|photo by Rosegg (www.flamenco-vivo.org)|
I discovered flamenco music since I was in high school. As a freshman at Wesleyan College, I signed up for Spanish because I'd fallen in love with Spanish music, and although I never learned to speak the language with any facility at all, I still love the sound of it, particuarly the voices of its poets. Garcia Lorca. Octavio Paz. Jimenez. Cernuda. I've always wanted to be able to dance flamenco, and in the following poem, I imagine doing so. After last night's show, I am imagining this even more fiercely. I think I'll try to order some flamenco dancer shoes. I have plenty of shawls. Now, let me dig out my old flamenco guitar records!

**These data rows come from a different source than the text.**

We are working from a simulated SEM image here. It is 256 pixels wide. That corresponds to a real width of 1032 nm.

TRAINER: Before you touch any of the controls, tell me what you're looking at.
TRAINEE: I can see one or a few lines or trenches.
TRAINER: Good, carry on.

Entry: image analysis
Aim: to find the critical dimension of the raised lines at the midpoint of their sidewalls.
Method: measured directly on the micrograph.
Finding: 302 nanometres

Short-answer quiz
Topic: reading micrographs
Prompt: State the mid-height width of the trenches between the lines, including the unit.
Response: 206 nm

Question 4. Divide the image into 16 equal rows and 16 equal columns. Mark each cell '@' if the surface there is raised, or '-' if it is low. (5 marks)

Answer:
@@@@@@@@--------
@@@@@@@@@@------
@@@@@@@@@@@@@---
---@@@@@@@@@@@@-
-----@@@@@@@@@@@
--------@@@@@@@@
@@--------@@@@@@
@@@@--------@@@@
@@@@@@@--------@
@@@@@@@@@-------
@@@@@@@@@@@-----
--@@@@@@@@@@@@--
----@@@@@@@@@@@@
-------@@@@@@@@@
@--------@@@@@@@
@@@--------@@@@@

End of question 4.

The hands. The secret lies in the hands,
the dancer from Andalucia explains
on the afternoon radio program,
the secret of everything opening
over and over again.
Even these windows,
sealed shut over too many winters,
through which I can smell the wisteria.
the guitar strings throb
through the static and I feel
my spine arching,
arms begin twining
around me, my fingers seducing
the air. Stroking emptiness. Oh,
to be wrapped like a gypsy in endless black fringe
I would slowly unwind from my hips and let
fall to the floor. Kick it out of my way
and get on with the real work of dancing
this song to its end, drunk as always
I’ve wanted to be with the scent of these blossoming
vines that my mother said ought to be ripped
from a tree before they have enough time to kill it.